Anthony McGrath, of the Fashion Retail Academy, says:
“Marks & Spencer is still in the early stages of a five-year restructuring programme, which, when fully implemented, will save it £350m – it has already accepted that a focus on the bigger picture will come at the expense of short-term gains. This remodelling ensures its place at the heart of the high street is preserved.
“If more brands follow suit and adapt their business model, in five years time we may have a more resilient high street.”
Thomas Brereton, retail analyst at GlobalData, says:
“M&S’s fall from retail grace continued to show through declining revenue and like-for-like sales today, as Group revenue fell GBP158.7m to GBP4,966.9m and UK like-for-like sales were dragged down by a dismal performance in its food division (food l-f-l sales -2.9%). A 7.1% rise in pre-tax profit – created through the unapologetic elimination of unprofitable stores and product lines – has not been enough to negate the negative figures and its share price fell 4% in early morning trading (7 November).

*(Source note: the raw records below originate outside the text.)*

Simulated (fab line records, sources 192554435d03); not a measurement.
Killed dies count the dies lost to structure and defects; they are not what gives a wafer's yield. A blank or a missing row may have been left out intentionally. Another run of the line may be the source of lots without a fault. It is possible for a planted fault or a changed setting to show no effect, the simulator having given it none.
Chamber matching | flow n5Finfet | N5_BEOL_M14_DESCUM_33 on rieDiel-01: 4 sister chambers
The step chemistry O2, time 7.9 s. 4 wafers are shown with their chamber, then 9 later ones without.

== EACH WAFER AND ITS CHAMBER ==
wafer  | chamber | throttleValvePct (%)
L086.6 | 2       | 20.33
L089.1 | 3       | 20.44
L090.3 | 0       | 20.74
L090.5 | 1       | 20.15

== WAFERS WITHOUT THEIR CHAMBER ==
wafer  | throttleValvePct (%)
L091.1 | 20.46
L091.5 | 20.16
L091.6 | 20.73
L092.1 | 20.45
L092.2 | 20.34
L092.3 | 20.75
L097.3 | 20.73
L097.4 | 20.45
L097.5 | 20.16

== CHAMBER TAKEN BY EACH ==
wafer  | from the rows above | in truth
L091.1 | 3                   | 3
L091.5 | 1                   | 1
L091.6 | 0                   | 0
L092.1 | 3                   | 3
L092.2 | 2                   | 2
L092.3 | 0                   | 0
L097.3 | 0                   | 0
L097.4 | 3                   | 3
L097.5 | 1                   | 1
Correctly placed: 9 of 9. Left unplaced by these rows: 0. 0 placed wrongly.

“While it is still undergoing “profound structural change” following the announcement in May of plans to shutter 100 full-line stores by 2022, its speed of transformation continues to lag behind the speed of change in consumer behaviour. M&S is no longer able to prop up its wilting Clothing and Home division with good performances in its food business. Clothing and Home revenue fell 2.7% (l-f-l sales down 1.1%) as 21 full-line stores and three outlets closed in H1, with a complete overhaul in its buy-side still underway, shifting towards a greater focus on “must-have” essentials.
“But while criticism of M&S is easy with results like this, the money spent on transformations shows that the retailer intends for the next three to five years to be a period of rapid change; M&S spent GBP47.6m on UK store closures over the period. Changes over the last few years are beginning to bear fruit, with M&S embracing the online channel quicker than many of its competitors – 20.4% of UK Clothing and Home revenue is now online. But while Rowe’s plan of leaving “no stone unturned” in the pursuit of revamping all M&S divisions is the right one, it remains to be seen if investors – and shoppers – will afford him the time required to make the much-needed changes.”
Clive Black, analyst at Shore Capital, says:
“M&S has clearly seen better days and restoring it to a more positive investment thesis remains a challenging and time-consuming process.
“M&S was frankly characterised by Archie Norman, its chair, as a “burning platform” at the Group’s FY2018 AGM, back in July 2018. Whilst all analogies break down eventually, the stark description is one that highlights the seriousness of the group’s situation and the need for considerable change, starting with the culture. In our view, a burning platform tends to take some time to put out and make fit for purpose. So, we must start our consideration by once again reiterating that investors in the group’s shares need to display ongoing patience, before the current transformation programme can be expected to yield demonstrable and sustainable change. Time will tell if the material adjustment to the group’s senior management team over the last year or so represents the arrival of the fire brigade.
“M&S clearly would have preferred to have traded more robustly in H1 than has been the case. However, within the transformation programme that has been set out by management much work has been undertaken around making the necessary changes to position the business on a better footing to deliver sustainable growth in the future. At the heart of this is the long-acknowledged problem of an M&S culture that has not adapted for the new retail landscape. In this respect there has been considerable change to the senior team with several key appointments commencing work in the period.
“Beyond the evolution of the senior management team it is evident that many change programmes are already underway across the business. So, we see new partnerships and alliances (e.g. Founders Factory and True) aimed to make M&S a more digitally capable organisation. Additionally, the highly involved and time-consuming exercise of re-engineering the Group’s domestic store estate has commenced along with the modernisation of the respective Clothing and Home and Food supply chains. So, if there is one thing that hits ‘one’ about M&S at the moment, there is absolutely loads going on.”